Case Note – Oxford (NSW) Pty Ltd v KR Properties Global Pty Ltd (t/a as AK Properties Group ABN 62 971 068 965)  NSWSC 343
The Supreme Court of New South Wales’ decision is critical for all players in the construction industry. The Court has confirmed the importance of proper construction contract drafting and interpretation, which could be the difference between builders being entitled to payments for building work, and losing this entitlement. The Court also demonstrates and reinforces that proving costs to rectify defective works is an essential element of a claim under s.37 of the Design and Building Practitioners Act 2020 (NSW) (DBP Act).
KR Properties Global Pty Ltd and AS Coaching Pty Ltd atf Calm Properties Unit Trust (together, the Owners) entered into a contract (Contract) with the builder, Oxford (NSW) Pty Ltd, for the construction of a six-unit apartment building (Building).
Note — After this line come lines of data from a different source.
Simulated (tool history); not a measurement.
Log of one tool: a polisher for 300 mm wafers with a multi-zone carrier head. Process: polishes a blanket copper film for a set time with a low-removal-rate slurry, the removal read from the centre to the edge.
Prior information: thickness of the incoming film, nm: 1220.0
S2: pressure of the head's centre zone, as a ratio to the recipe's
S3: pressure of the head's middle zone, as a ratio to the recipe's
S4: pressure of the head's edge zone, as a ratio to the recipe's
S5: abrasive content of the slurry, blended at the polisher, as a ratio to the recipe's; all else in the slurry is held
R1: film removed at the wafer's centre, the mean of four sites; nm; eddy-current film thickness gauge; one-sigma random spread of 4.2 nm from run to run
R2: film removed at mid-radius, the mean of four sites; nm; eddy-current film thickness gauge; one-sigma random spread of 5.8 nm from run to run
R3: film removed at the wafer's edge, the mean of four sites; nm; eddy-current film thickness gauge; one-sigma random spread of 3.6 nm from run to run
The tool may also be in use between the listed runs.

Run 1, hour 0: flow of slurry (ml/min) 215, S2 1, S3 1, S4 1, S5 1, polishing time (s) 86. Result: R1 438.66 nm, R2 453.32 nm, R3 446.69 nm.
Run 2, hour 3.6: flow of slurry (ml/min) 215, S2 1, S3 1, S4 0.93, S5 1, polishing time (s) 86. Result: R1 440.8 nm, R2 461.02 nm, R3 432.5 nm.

Elankeeren Eswaran and Ashay Sharma (Guarantors), guaranteed the fulfilment of the Owners’ obligations under the Contract by way of a Deed of Guarantee and Indemnity with the Builder.
The Builder brought proceedings against the Owners and Guarantors to recover the amounts claimed in nine invoices.
The Owners filed a cross-claim seeking:
- contractual damages from the Builder for costs incurred to complete and rectify defective works;
- Hungerfords interest (i.e. interest paid because of the Builder’s delay to complete the works); and
- damages under s. 37 of the DBP Act against the sole director and shareholder of the Builder, Pierre “Peter” Kazzi (Mr Kazzi).
Was the Builder entitled to payment of the invoices?
Stevenson J held that the Owners were not required to pay the nine invoices because:
- the Builder left a substantial portion of the work incomplete and defective; and
- upon proper construction of the Contract, payment for works for a particular stage were only due once the preceding stages had been completed.
Therefore, the Owners’ failure to pay the invoices was not a breach that entitled the Builder to suspend works. Rather, the Builder wrongfully suspended the works, which entitled the Owners to terminate the Contract.
Were the Owners entitled to contractual damages for defective and incomplete works?
The Owners’ methodology to prove costs of completing and rectifying the works was to engage the architect, Patrick Mahedy (Mr Mahedy), to prepare a schedule setting out all the invoices received and paid by the Owners for completion and rectification of the works, and allocating such invoices as “incomplete works” or “rectification works”.
Although Mr Mahedy did not provide an explanation behind his allocation of the invoices, Stevenson J found that the Owners were entitled to contractual damages because the Builder is responsible for both defective and incomplete works under the Contract. However, this had significant implications for the Owners’ claim under s.37 of the DBP Act, which we discuss below.
Were the Owners entitled to damages from Mr Kazzi under s.37 DBP Act?
Stevenson J held that Mr Kazzi was, for the purposes of the DBP Act, a “person” who “supervised, and had substantive control over the building work at the site in that he was ableto control how the work was carried out”.
However, under s.37 of the DBP Act, Mr Kazzi could only be liable for defective works (as distinct from incomplete works).
Because Mr Mahedy did not precisely explain the process of allocating costs as either incomplete or rectification (defective) works, the Owners’ claim against Mr Kazzi under s.37 of the DBP Act was not established.
Stevenson J held: “assuming that the Owners’ case against Mr Kazzi for breach of duty of care under s.37 of the DBP Act was otherwise established in relation to all the defects complained of, the Owners were required to prove what costs they had incurred to rectify that defective work; as opposed to the costs of completing the work … for that reason alone … the Owners’ claim against Mr Kazzi fails”.
Were the Owners entitled to Hungerfords interest?
The Builder argued that clause 30 of the Contract, which limited liquidated damages to $200 per day, excluded common law remedies. Stevenson J held that the Owners were entitled to Hungerfords interest as the Contract did not contain “clear unequivocal words” required to remove the right to common law remedies.